Hi, I have finally gotten the layout tests for the Qt build running a few days ago. This does however bring two basic problems: * run-webkit-tests generated results for new tests on the fly This give problems both for the user and the build bots. As a user, you don't see that there is a new test checked in for which you don't have a result. This is especially a problem for the Qt build currently, but will also hit the Mac build once we start checking in layout tests. A test that doesn't have a result on a platform will most probably also need some manual inspection to ensure it works correctly on that platform. The build bots run into trouble, as they will generate/store the result for the new test locally. Once someone commits the result, you'll end up getting svn merging issues, as the files the build bot wants to check out already exist on disk. I've fixed this issue with r18976. run-webkit-tests does now not generate new results by default anymore. You'll have to pass the --new-tests flag to it to force it to do so. * All test results are stored together with the LayoutTests. This is ok for text only tests (as the results can be shared), only that run-webkit-tests currently doesn't know whether a test is text only. Once we submit the Qt test results (including pixel tests), you'll get 3 move files per test case. In the long term we might get results from even more platforms, completely cluttering the directories. Checking out all the test results does already now take quite some time (and people working on the Qt port don't really need the Mac results and vice versa). Adding more results will at some point make this prohibitive (the LayoutTests directory is at around 600MB currently, the number can be multiplied with every platform that has tests running). One way of solving this is to move all test results into a separate results directory (or even separate repository). In there once could have subdirectories shared (for the text only tests), mac and qt. We could also add some sort of script to use instead of 'svn update' that will not check out the results you don't need. Opinions? Cheers, Lars
On Jan 19, 2007, at 4:23 AM, Lars Knoll wrote:
* run-webkit-tests generated results for new tests on the fly
[...]
I've fixed this issue with r18976. run-webkit-tests does now not generate new results by default anymore. You'll have to pass the --new-tests flag to it to force it to do so.

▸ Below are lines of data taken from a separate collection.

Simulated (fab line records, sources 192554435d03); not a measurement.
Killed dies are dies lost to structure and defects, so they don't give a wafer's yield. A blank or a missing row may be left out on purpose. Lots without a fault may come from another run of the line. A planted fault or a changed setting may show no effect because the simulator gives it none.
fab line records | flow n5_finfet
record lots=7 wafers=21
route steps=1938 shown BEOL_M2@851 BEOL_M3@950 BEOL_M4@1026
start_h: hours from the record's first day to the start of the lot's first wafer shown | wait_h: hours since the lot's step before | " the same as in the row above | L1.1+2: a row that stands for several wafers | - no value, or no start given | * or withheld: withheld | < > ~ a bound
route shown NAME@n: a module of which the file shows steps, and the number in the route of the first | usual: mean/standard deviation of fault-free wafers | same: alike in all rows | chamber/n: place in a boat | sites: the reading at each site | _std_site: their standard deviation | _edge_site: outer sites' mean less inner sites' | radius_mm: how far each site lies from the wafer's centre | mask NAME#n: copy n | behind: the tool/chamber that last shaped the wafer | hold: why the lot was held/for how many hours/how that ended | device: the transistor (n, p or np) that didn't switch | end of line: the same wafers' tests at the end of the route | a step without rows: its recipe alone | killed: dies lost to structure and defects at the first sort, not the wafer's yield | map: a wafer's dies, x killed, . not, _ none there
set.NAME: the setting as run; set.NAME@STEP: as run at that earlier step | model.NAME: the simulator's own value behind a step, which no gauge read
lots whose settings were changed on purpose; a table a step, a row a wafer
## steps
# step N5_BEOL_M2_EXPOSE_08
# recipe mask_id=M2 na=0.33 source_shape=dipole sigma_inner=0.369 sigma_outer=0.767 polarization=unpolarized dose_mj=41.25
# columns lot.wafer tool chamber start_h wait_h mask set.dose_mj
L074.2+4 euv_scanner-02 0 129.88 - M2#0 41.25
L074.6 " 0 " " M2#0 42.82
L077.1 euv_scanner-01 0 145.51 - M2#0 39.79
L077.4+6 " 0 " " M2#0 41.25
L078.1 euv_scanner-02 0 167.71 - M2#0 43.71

What is the behavior on the buildbot if a test is committed without results after applying this patch? It SHOULD fail! Currently, the buildbot will generate new results (that automatically pass) with no one the wiser.
* All test results are stored together with the LayoutTests.
Thinking out loud, I like the idea of having separate results trees, but I think it would be difficult to keep them in sync by putting them in another repository, especially when committing. It will be challenging enough to generate results for all the trees when a new test is created or an existing test is fixed. Some example directory structures (at the same level as LayoutTests): LayoutTestsResultsMac LayoutTestsResultsQt LayoutTestsTextResults LayoutTestsImageResults/mac LayoutTestsImageResults/qt LayoutTestsResults/text LayoutTestsResults/image/mac LayoutTestsResults/image/qt Will we need some kind of a generate-test-results-on-all-ports-bot? We can't expect every developer to have "one of each" kind of system. Or must we expect a developer on each port to review new tests and create updated test results on a per-port basis? Would test results with the Qt port on the Mac be able to use the test results with the Qt port on Linux (specifically, the image results)? I could see subtle differences occurring between the same "graphics port" on different operating systems. Does Subversion have a way to do something like "check out this entire tree, except for this directory" and then honor that commitment when updating as well? Or would a custom update script be needed, or a tool like svk? It's too bad there isn't a way to store a set of base results, then only store "expected differences" to each port. That would cut down on the amount of space required by each new port's test results, but it might be tricky to do with image results, and a text diff might be as big or bigger than just new results. Are there any other open source projects with multiple ports that have already solved this problem? Sorry...more questions than answers! :) Dave
On Friday 19 January 2007 14:31, David D. Kilzer wrote:
On Jan 19, 2007, at 4:23 AM, Lars Knoll wrote:
* run-webkit-tests generated results for new tests on the fly
[...]
I've fixed this issue with r18976. run-webkit-tests does now not generate new results by default anymore. You'll have to pass the --new-tests flag to it to force it to do so.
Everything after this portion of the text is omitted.